Dress Pants or Sweat Pants?

dress-pants-or-sweat-pants
Which pants will you try on? How can curiosity and challenge help you to grow?

What kind of pants do you like to wear? Your comfort depends on those pants. Some really enjoy sweat pants, some enjoy dress pants. What happens when those type of pants are taken away and you have to wear something new? Do you choose to wear that new style, even if it is uncomfortable, and wear them until the pants feel good? This analogy fits pretty well with learning. Think about your comfort zone and then what happens when you start to move into a learning zone. It’s kind of like pants, you really like your old pair of sweats with holes and stains, but you can’t wear that style to work. You have to put on dress pants or some professional wear and move out of your comfort zone, maybe even becoming used to that style of pants.

I saw a comment by John Hagel on twitter that said,

“As we enter the New Year, let’s find a way to move out of our comfort zone into our learning zone.”

and it made me think about how we can encourage others to move outside of their comfort zone. Here is the image that went with the comment.hagel zone

Many times we have teachers who want to continue to wear the same pants that they love, feel comfortable in, and don’t want to let go. Same goes for students, they are comfortable in just getting information from a teacher and don’t want to move outside of that perceived level of comfort. When we begin to encourage and push both students and teachers outside of that zone there is a good amount of pushback.

When you have the opportunity to grow you can begin to extend your comfort zone, learn new things and share that learning. A great example happened today while working with Kinder designers using Scratch Jr. These Kinder designers have never experience coding before, but they jumped right in, were excited and willing to try on dress pants for a bit. Can you guess what they said at the end?……… “I don’t want to leave I want to keep trying this, it’s so much fun!” Seriously, teaching kinder students about coding shows that growth can be equated to curiosity and willingness to try a new challenge, to try on those new pair of pants.

To go back to the analogy of the pants, let’s talk about one example of students leaving their comfort zone. Students walk in to a room to begin some work on a problem and realize that this doesn’t look like a room they normally work in. Tables take the place of desks in rows, legos are placed out on the table and floor for students to use, and students aren’t sure what will happen next. Now the teacher poses a problem where students have 45 minutes to design using legos to find a solution. Those students’ comfort levels have now been pushed into a learning zone. They have to change the type of pants they now wear from sweats to dress pants. The solutions that students come up with to solve the problem weren’t known by the teacher ahead of time. The teacher has now had to change their pants from sweats to dress pants. Both have now had to move their zones of comfort all because of one type of activity.

…..growth can be equated to curiosity and willingness to try a new challenge, to try on those new pair of pants.

The only way that these comfort zones become expanded into learning zones are through collaboration and courage from both parties. The students needed to collaborate to solve the problem and courage to share their ideas. The teacher needed to collaborate with other teachers to come up with the activity and needed courage to go into the lesson not knowing what the outcome would be.

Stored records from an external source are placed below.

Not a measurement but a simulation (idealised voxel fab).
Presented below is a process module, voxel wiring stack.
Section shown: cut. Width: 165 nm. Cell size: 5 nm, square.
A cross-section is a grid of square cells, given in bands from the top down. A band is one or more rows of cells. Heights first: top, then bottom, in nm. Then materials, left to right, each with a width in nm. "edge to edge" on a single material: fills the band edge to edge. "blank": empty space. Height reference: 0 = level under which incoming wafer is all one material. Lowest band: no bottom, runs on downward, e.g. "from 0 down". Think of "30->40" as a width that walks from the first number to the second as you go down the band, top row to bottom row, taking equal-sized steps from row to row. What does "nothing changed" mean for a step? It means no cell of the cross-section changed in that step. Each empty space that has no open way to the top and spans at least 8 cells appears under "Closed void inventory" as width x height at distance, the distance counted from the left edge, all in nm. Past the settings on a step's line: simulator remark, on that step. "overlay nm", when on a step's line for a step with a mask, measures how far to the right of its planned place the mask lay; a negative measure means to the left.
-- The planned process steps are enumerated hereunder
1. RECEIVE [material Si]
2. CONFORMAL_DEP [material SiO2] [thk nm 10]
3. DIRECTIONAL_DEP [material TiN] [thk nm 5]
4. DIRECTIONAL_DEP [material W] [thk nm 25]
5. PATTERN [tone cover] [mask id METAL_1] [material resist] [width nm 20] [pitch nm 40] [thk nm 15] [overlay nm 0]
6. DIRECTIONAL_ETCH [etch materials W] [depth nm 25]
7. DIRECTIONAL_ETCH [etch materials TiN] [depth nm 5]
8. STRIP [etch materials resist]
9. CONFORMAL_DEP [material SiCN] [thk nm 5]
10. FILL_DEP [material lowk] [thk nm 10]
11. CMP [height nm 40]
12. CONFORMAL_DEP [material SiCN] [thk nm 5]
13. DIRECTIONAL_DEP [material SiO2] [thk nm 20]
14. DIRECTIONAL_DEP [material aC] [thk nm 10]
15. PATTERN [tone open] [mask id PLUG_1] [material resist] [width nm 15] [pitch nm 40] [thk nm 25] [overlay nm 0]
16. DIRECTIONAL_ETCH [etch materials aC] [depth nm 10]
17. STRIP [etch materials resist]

Many times we are afraid of what might happen if we don’t perform well on an evaluation or on a state mandated text, but through collaboration success will happen. We build up our courage to try new things and we begin to expand our comfort zones. We start to feel comfortable in those dress pants and begin to wear them more each day. There are so many ways that we can expand our comfort zones and building up our ability to try new things.

We don’t always have to wear dress pants, sometimes we need to wear those sweats, but the more we go outside our comfort zone the more we grow. Growth can be a scary thing since we don’t know what that growth path will take. You can really tie growth mindset into growing your comfort zone. Without that growth mindset we end up always wearing the same pants and when those pants become dirty and torn we become dirty and torn.

Do you want to be the person caught with dirty torn sweats and not sure where to go or can you start to collaborate with others and find the courage to try new things, take risks, and find a challenge that will help you to grow?